Controversial historian David Starkey plumbed new depths on Question Time when he said that violence, not consent, should be the measure of rape.
Speaking on the BBC panel show, he bypassed the question - about anonymity for rape defendants - and said the current law was not working because of the "complicated" concept of consent.
His comments sparked a Twitter backlash and earned him a rebuke from fellow panelist George Galloway.
Starkey has previously courted controversy by saying "the whites have become black" in a debate about the London riots.
Starkey in action
On Thursday night, he was asked whether defendants should have their identities protected after the not guilty verdict in the case of Coronation Street star Bill Roache.
"I think we've got ourselves into a hopeless confusion on the whole question of rape", he began, saying its original Latin definition referred to violence.
"What we have tried to do is take that word, with all its terrible associations, and apply it to a whole series of much more awkward, much more difficult to establish, much more contested and contentious sexual encounters by focusing on this issue of consent, which so often boils down, as it did exactly in this case, to his word against her word."
Starkey claimed the law as it is was "working very badly" and "encouraging false accusations".

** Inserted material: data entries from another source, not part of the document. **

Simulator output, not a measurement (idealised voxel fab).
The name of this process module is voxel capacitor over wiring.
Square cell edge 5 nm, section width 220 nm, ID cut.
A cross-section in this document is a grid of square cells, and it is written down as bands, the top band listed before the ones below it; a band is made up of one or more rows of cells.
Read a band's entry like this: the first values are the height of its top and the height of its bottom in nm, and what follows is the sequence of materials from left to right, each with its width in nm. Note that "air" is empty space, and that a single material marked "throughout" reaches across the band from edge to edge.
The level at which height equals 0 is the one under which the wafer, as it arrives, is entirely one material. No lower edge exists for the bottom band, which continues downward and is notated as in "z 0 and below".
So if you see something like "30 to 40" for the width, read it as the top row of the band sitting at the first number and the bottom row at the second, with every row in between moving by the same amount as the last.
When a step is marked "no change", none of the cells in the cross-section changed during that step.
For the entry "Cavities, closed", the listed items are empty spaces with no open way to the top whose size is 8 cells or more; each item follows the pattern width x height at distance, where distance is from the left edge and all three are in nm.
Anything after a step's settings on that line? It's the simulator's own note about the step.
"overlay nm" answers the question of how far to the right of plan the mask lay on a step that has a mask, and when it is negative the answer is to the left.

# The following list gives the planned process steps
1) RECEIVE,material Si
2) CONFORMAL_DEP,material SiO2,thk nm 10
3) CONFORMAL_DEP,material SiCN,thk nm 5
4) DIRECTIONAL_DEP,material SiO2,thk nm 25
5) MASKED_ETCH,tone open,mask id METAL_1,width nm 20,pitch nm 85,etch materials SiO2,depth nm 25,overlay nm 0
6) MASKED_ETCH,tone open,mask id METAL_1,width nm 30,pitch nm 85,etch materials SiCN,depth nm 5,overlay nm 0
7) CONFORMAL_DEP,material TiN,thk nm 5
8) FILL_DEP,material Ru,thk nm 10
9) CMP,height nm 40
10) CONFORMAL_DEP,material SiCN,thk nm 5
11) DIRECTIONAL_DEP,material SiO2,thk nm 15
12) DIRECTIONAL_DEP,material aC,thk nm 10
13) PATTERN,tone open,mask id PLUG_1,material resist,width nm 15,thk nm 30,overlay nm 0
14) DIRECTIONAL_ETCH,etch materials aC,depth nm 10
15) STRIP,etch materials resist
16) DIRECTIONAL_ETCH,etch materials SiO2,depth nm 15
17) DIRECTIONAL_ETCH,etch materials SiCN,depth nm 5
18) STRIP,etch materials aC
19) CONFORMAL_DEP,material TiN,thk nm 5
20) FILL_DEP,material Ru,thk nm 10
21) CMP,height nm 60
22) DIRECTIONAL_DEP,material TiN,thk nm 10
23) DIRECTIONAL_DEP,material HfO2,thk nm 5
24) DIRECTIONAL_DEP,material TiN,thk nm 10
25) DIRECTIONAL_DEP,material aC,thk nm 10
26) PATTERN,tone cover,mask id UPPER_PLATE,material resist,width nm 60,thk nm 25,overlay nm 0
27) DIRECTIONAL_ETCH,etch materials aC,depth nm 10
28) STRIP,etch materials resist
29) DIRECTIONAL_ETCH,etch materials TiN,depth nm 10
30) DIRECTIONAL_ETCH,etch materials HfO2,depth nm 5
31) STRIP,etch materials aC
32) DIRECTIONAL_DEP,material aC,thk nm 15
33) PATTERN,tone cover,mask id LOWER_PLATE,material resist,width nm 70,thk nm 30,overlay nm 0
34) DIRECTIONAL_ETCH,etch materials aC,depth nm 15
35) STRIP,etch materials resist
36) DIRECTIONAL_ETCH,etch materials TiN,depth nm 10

"We are in a state of complete confusion about sexual etiquette" and about "what's right and what's wrong", he said, adding: "This sense of a very large female paw resting on one pan of the scales is bad and it's wrong".
Galloway, himself no stranger to the debate having said sex assault claims against Julian Assange amounted to nothing more than "bad sexual etiquette", said Starkey's comments were "utter reactionary tosh".
Galloway said it was time to look at the issue of anonymity for those accused of rape, saying Roache had "spent many months under the cloud of suspicion and that cannot be right".
But former Labour cabinet minister Tessa Jowell said the priority had to be to encourage victims to come forward.